Ansible Tower, Autoscaling and recycled IPs: a short treatise on cleaning up after yourself.

My organization's EC2 inventory is highly dynamic in nature. Our requirements vary considerably depending on the time of day, as well as, to a lesser degree, day of the week. As a result, we have a mixture of scaling policies based on schedules and based on performance or load metrics.

We depend heavily on Ansible Tower for provisioning our autoscaled resources. When we increment the desired value on one of our ASGs, the launch config's user data tells the instance to run a python script which adds it to the appropriate Tower inventory and runs a job against it which provisions the instance. Most of the work is already done - baked into the AMI - but since we use instances which leverage ephemeral storage, there are often provisioning tasks which must be done after an instance is launched.

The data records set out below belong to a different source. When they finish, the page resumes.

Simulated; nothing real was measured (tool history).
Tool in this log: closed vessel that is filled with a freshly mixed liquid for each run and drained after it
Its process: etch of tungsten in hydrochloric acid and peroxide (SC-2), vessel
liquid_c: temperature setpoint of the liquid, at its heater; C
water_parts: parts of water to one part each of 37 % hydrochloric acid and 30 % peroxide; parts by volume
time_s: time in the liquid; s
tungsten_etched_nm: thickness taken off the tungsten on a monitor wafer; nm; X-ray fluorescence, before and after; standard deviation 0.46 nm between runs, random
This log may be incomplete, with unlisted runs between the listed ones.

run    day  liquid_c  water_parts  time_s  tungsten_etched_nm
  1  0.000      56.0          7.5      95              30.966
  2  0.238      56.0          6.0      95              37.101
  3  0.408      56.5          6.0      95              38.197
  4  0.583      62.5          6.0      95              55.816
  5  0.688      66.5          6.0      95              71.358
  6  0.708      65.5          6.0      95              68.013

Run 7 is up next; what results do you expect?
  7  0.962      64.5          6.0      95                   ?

When we scale an instance down, in the past, we did not immediately take any steps to remove it from any inventories or groups. Every few minutes, we had Jenkins run a job that checked every instance in the Tower inventories to see if it was in the running state via Boto. It wasn't terribly efficient, but it had been doing its job for years and we didn't see sufficient reason to spend dev time writing new code to improve the process.

That all changed last week. We had a deploy job fail on one of these autoscaled hosts. Upon investigation, we found that a task failed which succeeded on all the other instances that had just scaled up alongside the offending box. The task that failed was laying down a jinja template - an nginx block file, not that it's relevant. The task failed because the instance was missing the /etc/nginx/sites-available directory. Poking around the server, we noticed that some other things were odd - it had a copy of another repository that didn't belong there, config files for some applications that weren't used on this type of server. It didn't take us long to figure out why! We looked at our Tower inventories and found the host to be a member of two different groups - nothing inherently wrong with that, but in this case, a thoroughly unintended situation.

What had happened was this:

  • During a scheduled scale-down of one of our autoscale groups, another was scaling up based on a cloudwatch metric.

  • As an instance scaled down, it remained in the Tower inventory of group A. The public IP was released from the instance.

  • As the second ASG was scaling up, an instance was given the IP of one of the instances from the other ASG that just scaled down.

  • Our python provisioner added this new instance to group B

  • When the Jenkins cleanup job ran against our Tower inventory a few minutes later, it did not remove it from group A because it was in the running state.

  • The Tower job kicked off by our provisioner script ran a job against the new instance as a member of group B

  • Later on, a code change triggered a deploy against group A. Despite the fact that the instance was no longer a member of group A's ASG, Tower didn't know this and it tried to run the deploy against the instance because it was a member of Group A in tower. The deploy failed because the AMI upon which it was based didn't have the needed configuration.

Obviously this exposed a big problem in our automation - code was being deployed to a server not equipped to run it.

Our solution:

A bit quick and dirty, but effective. We added a shell script to /etc/rc6.d called K99_unprovisiontower. This actually kicks off a python script, because the requests library is so nice to work with. Upon receiving a shutdown, this script:

  • Grabs the instance's public IP address via the internal metadata API present on our Ubuntu AMIs at 169.254.169.254

  • Gets the instance ID and inventory ID of the host matching that public IP from Ansible Tower via its API

  • Via a POST request, disassociates that instance from all Tower inventories (and thereby removes it from all groups)

  • If any of these steps should fail, we create a PagerDuty incident (just a slack alert, not a phone call, mind you) via their API.

This way, we ensure that by the time the IP address is released back into the pool of available IPs that a new instance might draw from, it has already been removed from our Tower database.

Closing Thoughts

This issue had never manifested itself until this past week, meaning we've never had an IP recycled inside a 15 minute window over many years of autoscaling dozens of instances at a time. In a week, it has now happened three times. Why now? Who knows. Without more insight into how Amazon assigns IP addresses to instance and the size of the available pools over time, we'll probably never know for sure if something changed or we just beat the odds. It could be that the pool of available IPs for the instance type we were using (same for both ASGs) has recently been reduced - or maybe, we were just super lucky for a prolonged period. Regardless, it is better to do the needful and just clean up after yourself.